Texans should be prepared for violent weather events, insurance industry spokesman says

By Karen Kidd | May 8, 2016

SAN ANTONIO – With weather events poised to top 2015, itself a record-breaking year in the Lone Star State, Texans need to have their insurance in order and take careful steps before and after a disaster, an industry spokesman said.

"A lot of insurance companies are reporting more claims and more damage so far this year than all of last year combined," Mark Hanna, PR manager for the Insurance Council of Texas, said during a Southeast Texas Record telephone interview. "We had a lot of severe weather and hail last year, and we've had a lot of severe weather and hail this year."

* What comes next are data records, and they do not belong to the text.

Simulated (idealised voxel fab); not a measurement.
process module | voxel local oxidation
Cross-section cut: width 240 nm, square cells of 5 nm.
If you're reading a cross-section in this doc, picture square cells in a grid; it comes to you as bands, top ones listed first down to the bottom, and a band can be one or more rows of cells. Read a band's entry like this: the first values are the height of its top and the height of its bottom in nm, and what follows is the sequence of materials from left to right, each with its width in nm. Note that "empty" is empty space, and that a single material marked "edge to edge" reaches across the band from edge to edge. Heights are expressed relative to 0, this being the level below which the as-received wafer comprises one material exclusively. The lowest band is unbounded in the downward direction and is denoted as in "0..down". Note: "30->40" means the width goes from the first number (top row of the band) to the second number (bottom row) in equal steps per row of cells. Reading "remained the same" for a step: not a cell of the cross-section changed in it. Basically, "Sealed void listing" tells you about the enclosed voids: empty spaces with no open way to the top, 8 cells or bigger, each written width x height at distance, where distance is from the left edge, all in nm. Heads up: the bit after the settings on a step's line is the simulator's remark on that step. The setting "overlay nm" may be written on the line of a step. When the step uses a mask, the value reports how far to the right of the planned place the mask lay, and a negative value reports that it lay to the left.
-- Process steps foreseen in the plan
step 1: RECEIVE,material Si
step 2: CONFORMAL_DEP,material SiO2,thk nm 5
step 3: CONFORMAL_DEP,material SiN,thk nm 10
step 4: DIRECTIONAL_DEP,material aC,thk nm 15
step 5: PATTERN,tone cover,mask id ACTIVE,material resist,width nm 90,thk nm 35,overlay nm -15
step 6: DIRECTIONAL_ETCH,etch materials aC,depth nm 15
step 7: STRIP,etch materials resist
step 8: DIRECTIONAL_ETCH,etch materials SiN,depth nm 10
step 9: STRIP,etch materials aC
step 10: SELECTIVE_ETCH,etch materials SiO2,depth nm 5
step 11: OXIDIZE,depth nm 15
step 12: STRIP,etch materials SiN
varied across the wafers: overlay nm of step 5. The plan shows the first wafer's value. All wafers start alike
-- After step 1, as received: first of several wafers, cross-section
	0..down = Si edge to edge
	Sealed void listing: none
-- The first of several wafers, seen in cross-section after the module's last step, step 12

Already this year, Texas is surpassing 2015 with billions of dollars in home, property, business and vehicular damage caused by severe weather. The storm year kicked off March 17 when severe thunderstorms in and around the Dallas/Fort Worth area brought with it baseball-sized hail that caused widespread damage that included knocked out windshields. Hanna said that weather incident alone caused about $100 million in damage.

Less than a week later, March 23, hail and strong winds struck north Texas, particularly in the Plano area, caused about $700 million in damage. On April 11, large hail and damaging winds again pummeled north Texas, particularly around Plano, Wylie, Frisco and Allen, in a storm that traveled more than 100 miles from Archer City to Longview. That storm caused about $700 million in damage.

The following day, on April 12, a violent storm in San Antonio and Bexar County damaged more than 110,000 vehicles and thousands of homes, largely from large hail shaped like jagged. The damage estimate of $1.4 billion makes that weather event the costliest hailstorm in Texas history.

Within days, another slower moving weather system dumped about 20 inches of rain west and northwest of Houston, causing flooding and many travel cancellations. Meanwhile, Weather.com is warning Texans to brace for yet another round of severe thunderstorms later this week, with severe weather in parts of west and central Texas by Thursday.

"It's been a rough year, pure and simple," Hanna said.

There has been little respite for the state since last year. The highest number of tornadoes ever reported in Texas, 240, touched down in 2015, the most since record keeping began in 1950. Those tornadoes killed 17 and the violent weather caused 16 weather catastrophes last year, which in turned tripled the number of insurance claims, compared to other states.

In 2015, Texas led the nation in catastrophic losses caused by tornadoes, hailstorms and fires, with more than $3 billion in reported damage, according to figures released by the Insurance Council of Texas. That number didn't include flood damage to homes and businesses, which the Insurance Council of Texas generally does not track because flood insurance to property other than automobiles usually is handled by the National Flood Insurance Program.

Over four days in May of last year, floods caused by thunderstorms raged in Texas and Oklahoma, killing more than 30 and prompting President Obama to declare a disaster in Texas. May 2015 was the wettest month ever on record in both states.

Texas had more than triple the number of claims and almost triple the amount of dollar losses than in the next highest ranked states, according to figures provided by the Insurance Council of Texas.

"Texas is a violent weather state," Hanna said. "You really need to know when the violent weather is going to hit and be prepared for it when and if it does. People really need to be sure they have the insurance they need in place and that includes flood insurance."

With rainfall topping 20 inches in 24 hours in places, even property outside of flood plains can be hit with catastrophic water events, Hanna said.

The Insurance Council of Texas' recommendations for homeowners include maintaining a replacement residential property insurance policy or an actual cash value policy. Home owners also should check deductible, damage costs they are expected to cover before a policy kicks in, to be sure it is an amount that is right for them. For motor vehicle owners, the Insurance Council of Texas recommends carrying comprehensive insurance coverage against wind, hail, flooding, burglary, theft or vandalism.

The Insurance Council of Texas also cautions that homeowners remember it takes 30 days for a residential flood insurance policy to take effect, so timing is critical for that type of policy.

After a disaster, Hanna said the Insurance Council of Texas recommends home owners take careful notes and document all damage, including with photographs, and to remember that insurance adjusters must triage cases. Those with the most severe damage will generally receive attention first. For everyone else, calling as soon as possible to report damage will save a place in line as adjusters make their way through possibly tens of thousands of claims.

It's also good to hope for a respite, Hanna said.

"Let's hope for better weather," he said. "Let's hope that the sever weather we've had so far this year comes to an early end and that we'll have a calm, cool and pleasant summer and rest of the year."